Sunday, July 18, 2021

The infernal coin

Sermon for the seventh Sunday after Trinity

"When you're dead, you're dead!"

How many times have you heard that? How does it make you feel?

At first sight, doesn't really mean anything, but then you understand that the person saying this means that he does not believe in life after death.

We all know that we are highly likely to die. Enochs and Elijahs don't come along every day. We know that death is something that we will have to face. If there is nothing of us after death, then this life is all there is and we have to make the most of it. So why not devote your life just to enjoying yourself. The pain of living is only temporary, so just do what you want. When you're dead, you can't feel pain or humiliation or anger. 

When you're dead the lives of the people you leave behind can't matter. Love ends at death, and so do all the affections that you have for other people and those that others have for you. There's no need to love, there's no need to get caught up in families. There is only the need to enjoy yourself. Do what makes you happy.

[PAUSE]

Dear God, that is such a bleak philosophy! While the fear of death does not prove the existence of the afterlife, our experience that life has some meaning seems unshakable. Yet, if there is only death then there is no meaning.

We know that every human being has a meaning, even those who live for just a day, even those whose lives are blighted by pain and suffering and poverty and sickness and slavery. And that means that we believe not only that there is life after death but there is also justice after death.

We believe in God and we trust in His promise of Life Eternal with Him.

[PAUSE]

The fact that we die leaves us open to the temptation to sin. Sin and death are the two sides of the same coin. We sin because we think it won't matter in the long run. We die because our sin cuts us off from God Who is Life. 

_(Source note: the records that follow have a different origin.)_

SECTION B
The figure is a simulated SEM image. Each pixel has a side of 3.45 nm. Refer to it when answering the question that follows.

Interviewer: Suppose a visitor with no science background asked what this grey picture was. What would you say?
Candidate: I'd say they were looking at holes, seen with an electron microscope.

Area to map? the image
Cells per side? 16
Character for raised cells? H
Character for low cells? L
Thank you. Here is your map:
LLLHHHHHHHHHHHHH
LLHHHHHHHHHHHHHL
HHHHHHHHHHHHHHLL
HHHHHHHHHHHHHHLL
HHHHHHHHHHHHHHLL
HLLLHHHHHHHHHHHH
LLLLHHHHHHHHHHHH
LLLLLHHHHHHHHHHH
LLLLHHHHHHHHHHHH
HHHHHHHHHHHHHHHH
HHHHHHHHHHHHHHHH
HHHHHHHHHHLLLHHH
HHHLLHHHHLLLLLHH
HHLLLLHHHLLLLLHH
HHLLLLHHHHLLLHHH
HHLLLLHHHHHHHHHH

To remove sin from our lives, to come to God soiled by our wrongdoing and be washed by His Grace, these destroy Death's sting because we enter life through the Cross of Christ. In Him, the sufferings of us all are not only put right but sanctified to the extent that our scars become more beautiful than gold, diamonds or precious stones.

The wages of sin is death, so all the poverty that comes from renouncing sin brings us to greater riches.

[PAUSE]

We are Christians and we believe God that our lives mean more than we know. If sin and death are two sides of the same coin, then perhaps that coin needs to be flipped into the pit whence it came.